Which gave me more information, but did not really answer the question I'm asking, so I shall proceed from there.

I am working in C#. I'll spare you the long story about how I arrived at this conundrum, but basically I'm trying to decide between ODBC and oleDB.

We work with a lot of different clients who have vastly varied Databases (some SQL, some oracle, some something else that I've never heard of and didn't bother to remember the name of)

Now, from what I understand, ODBC is old, and was/is the standard. And now OleDB has come along and… is… different? but accomplishes the same thing (it talks to databases)

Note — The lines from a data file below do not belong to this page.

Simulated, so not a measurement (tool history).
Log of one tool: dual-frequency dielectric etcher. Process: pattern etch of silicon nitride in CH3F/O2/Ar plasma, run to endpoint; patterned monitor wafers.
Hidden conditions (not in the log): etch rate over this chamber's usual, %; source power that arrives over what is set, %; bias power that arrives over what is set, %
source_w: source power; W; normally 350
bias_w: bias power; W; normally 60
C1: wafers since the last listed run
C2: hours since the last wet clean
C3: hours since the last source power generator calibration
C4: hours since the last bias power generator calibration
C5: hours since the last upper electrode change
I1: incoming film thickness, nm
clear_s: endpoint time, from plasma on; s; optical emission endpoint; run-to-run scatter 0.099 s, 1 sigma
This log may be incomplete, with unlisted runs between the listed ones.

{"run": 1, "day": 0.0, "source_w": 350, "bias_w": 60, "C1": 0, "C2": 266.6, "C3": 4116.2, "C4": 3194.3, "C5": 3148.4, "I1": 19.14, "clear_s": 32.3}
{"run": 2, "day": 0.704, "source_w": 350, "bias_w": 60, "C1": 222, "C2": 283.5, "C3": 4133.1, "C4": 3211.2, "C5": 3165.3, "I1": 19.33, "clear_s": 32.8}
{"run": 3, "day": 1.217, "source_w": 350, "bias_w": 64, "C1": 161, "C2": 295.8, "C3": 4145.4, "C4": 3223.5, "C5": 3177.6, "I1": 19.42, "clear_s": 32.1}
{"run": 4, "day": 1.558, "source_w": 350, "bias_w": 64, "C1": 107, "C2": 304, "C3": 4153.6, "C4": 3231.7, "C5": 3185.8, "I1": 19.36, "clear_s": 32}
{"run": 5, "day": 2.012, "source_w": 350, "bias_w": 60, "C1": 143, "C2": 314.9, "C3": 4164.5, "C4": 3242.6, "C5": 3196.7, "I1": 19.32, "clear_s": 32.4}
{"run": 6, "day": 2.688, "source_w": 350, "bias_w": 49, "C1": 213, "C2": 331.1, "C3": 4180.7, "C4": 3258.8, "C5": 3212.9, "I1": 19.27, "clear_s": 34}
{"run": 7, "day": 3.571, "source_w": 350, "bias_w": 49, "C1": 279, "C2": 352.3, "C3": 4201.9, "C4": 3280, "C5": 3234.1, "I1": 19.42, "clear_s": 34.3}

Why would I want to use one over the other? ODBC is (according to the above post) cross-platform, which is good, but he offers very little information as to what OleDB offers that ODBC does not.

In my other research, I've found (on the MSDN forums) People saying "use OleDB if you can, if you have to, resort to ODBC" Naturally, three's no reasoning given for this, so I'd like to hear some.

Best Answer

ODBC is a C API for accessing databases. There is a standard for it, it is supported by every major database vendor, it is very well documented, it is cross-platform. OLEDB is a similar interface that uses Microsoft's COM technology instead of the C API. This means that it is only easily useable on platforms that support COM.

At the end of the day, both libraries provide roughly equivalent basic functionality. Indeed, Some OLEDB drivers actually make use of ODBC rather than native database libraries.

So, if you are C# developer, working on Windows, OLEDB is the obvious choice between the two. If you are using C (or C++ not using COM), or need cross-platform support, then ODBC is the better bet.